That’s those peoples’ problem.

Perhaps, but it owes its players to Tolkien - more’s the pity.

SF was mature enough so that fans of Trek could move on to other things. There is plenty of great non-Tolkien fantasy also, but fans of LOTR seem to often move on to derivative crap like by Terry Brooks. There was an attempt to publish good classic fantasy to capitalize on Tolkien, but it looks like the garbage won out.

There were SF conventions long before ST, and the ones I went to in the very early '70s had little ST content. They managed. You might lose attendees who were unaware that sf can be bought to read in books not involving TV characters, though. Not a bad thing.

You can have my Tolkien when you pry it from my COLD DEAD HANDS!
Not that I’m actually a fan really.

I should clarify…
You can have my D&D, AD&D, D&D 2nd Edition, Planescape, Abeir-Toril, D&D 3.0, Pathfinder, Golarion and all the worlds of me, my friends and family when you pry it from my COLD DEAD HANDS!!

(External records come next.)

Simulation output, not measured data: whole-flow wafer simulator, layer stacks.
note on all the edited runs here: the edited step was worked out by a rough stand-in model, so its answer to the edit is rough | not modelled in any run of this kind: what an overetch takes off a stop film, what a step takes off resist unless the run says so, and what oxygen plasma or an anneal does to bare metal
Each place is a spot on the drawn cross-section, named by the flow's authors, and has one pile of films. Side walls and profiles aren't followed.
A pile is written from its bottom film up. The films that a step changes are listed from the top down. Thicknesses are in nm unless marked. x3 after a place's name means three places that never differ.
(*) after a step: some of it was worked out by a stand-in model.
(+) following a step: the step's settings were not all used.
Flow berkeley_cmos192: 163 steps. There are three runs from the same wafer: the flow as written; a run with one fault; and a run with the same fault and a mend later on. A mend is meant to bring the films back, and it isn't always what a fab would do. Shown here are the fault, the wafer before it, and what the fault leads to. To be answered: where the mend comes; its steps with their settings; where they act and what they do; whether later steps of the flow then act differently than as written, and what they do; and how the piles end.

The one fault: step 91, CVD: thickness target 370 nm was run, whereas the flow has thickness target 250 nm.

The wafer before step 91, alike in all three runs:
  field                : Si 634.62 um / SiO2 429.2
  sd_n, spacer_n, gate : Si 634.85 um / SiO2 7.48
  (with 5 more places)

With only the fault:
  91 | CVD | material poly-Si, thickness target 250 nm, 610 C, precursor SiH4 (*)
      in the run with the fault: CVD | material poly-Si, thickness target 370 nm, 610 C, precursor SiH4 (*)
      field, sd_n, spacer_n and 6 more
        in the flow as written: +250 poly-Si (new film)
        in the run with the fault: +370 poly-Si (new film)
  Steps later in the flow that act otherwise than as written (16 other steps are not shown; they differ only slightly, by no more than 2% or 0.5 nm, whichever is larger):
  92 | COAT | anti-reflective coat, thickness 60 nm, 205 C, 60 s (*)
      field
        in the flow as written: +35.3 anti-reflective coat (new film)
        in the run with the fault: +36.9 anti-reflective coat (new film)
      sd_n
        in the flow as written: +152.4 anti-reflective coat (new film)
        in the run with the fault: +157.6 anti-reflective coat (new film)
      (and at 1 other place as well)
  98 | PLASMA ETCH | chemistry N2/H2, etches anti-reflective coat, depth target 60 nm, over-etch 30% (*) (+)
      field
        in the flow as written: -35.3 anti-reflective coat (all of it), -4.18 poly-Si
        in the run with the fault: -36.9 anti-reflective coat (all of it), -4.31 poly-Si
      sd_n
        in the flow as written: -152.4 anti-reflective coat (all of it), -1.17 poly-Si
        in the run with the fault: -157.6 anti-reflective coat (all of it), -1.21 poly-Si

Screw Trek, I agree with several peeps above, Scy Fy cough Science Fiction lives on without Trek and will find something newer and hopefully more awesomer.

Uhura and New Uhura would be mourned. As would Orion slave girls.
However I’m sure the Elerian alien space babes and the women of Farscape can satisfy my ogling needs.

You guys aren’t reading the hypothetical. History is not actually being changed. Tolkien’s works still happened, so stuff derived from his work still happened. While high fantasy itself is interesting, Tolkien’s works specifically aren’t that big a deal anymore.

I mean, if you personally like LoTR more than Star Trek, fine. But reasons based on history are silly.